Israeli society is complicated but photographer Vardi Kahana has come up with a novel way of explaining its myriad lifestyles, groups and history.
Kahana has focused on one large extended family and photographed them over a long period of time. And the family she has chosen? Her own, of course.
Using her mother and her two sisters as a starting point, Kahana — who has two children herself — has been documenting her relatives’ lives for the past 15 years. The resulting images are now going on show in London in an exhibition called One Family.
“It starts with a picture of my mother and her two sisters with consecutive numbers burnt on their arms,” says the 48-year-old Kahana.
“They were Jewish teenagers in Aushwitz and came to Israel to start from scratch. Today they have 31 grandchildren, and two of them already have 45 great grandchildren.
“The family ranges from ultra-Orthodox Jews in Hebron who look like they are living in the 17th century, to the atheists in Tel Aviv; we have the extreme right living in settlements and we have socialists who naively went to live their dream on kibbutz.
“There’s a picture of my cousin with her 10 children living in Petah Tikva; they are religious but not ultra-Orthodox. Her kids go to the army and university. Her son was killed in the Lebanon war. My uncle was killed in 1948 defending the kibbutz. He was shot by a Syrian sniper. You can see the unrest that Israelis experience, through the generations in one family.”
She points out that the collection is not a sentimental bunch of family snaps, nor is it her aim to criticise the various strands of Israeli life her relatives belong to.
“I’m trying not to make a stand regarding my family,” she says.

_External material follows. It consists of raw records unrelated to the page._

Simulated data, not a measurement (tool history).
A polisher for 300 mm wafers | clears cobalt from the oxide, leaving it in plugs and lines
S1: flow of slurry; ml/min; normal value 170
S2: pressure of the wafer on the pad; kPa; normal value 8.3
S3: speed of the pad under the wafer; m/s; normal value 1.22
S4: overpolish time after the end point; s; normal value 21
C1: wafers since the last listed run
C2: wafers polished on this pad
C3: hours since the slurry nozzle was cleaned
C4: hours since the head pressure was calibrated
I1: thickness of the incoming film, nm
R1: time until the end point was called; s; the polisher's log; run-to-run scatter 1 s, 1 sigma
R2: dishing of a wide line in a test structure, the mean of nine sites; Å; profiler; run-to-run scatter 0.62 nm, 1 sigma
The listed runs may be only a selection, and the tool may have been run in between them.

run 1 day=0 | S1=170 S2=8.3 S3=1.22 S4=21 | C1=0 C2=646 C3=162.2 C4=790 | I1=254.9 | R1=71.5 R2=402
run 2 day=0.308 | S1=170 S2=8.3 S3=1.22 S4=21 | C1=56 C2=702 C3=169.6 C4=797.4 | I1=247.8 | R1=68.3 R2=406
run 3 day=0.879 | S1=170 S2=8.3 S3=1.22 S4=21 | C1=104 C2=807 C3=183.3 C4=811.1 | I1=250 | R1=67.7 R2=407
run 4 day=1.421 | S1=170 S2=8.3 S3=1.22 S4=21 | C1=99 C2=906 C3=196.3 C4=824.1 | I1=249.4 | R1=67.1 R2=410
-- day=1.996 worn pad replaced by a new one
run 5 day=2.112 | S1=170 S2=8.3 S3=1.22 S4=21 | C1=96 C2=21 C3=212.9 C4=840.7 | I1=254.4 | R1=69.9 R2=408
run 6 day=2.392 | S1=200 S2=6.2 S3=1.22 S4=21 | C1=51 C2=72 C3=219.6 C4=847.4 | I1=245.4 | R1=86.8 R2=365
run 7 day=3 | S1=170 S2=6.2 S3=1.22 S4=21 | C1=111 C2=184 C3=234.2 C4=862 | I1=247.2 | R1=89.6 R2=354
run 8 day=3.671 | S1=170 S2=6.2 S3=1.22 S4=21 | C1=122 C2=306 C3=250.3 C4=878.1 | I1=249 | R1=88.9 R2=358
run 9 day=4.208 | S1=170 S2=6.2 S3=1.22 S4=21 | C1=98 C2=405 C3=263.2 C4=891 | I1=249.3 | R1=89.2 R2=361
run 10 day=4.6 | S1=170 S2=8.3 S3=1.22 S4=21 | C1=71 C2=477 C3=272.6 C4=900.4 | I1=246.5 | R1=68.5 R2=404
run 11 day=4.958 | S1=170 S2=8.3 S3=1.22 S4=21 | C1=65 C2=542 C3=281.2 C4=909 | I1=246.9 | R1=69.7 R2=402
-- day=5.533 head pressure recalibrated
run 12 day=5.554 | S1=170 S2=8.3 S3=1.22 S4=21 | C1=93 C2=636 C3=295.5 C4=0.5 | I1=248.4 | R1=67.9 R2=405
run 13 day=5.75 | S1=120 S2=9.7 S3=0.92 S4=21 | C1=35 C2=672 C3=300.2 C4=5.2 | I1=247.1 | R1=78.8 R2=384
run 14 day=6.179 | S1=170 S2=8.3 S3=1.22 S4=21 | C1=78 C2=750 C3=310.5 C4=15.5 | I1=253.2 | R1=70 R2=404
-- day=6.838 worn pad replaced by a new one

“I’m trying not to be judgmental about their choices in life. I try to look at it very objectively — like an anthropologist looking at people living in Israel.”
Kahana, who earns a living taking photos for the Yedioth Achronot weekend magazine, admits that she probably would have lost touch with many of her relatives had it not been for the project.
“I’m sure there are many more families like this. But I was lucky enough to be the first photographer to present such a family,” she says.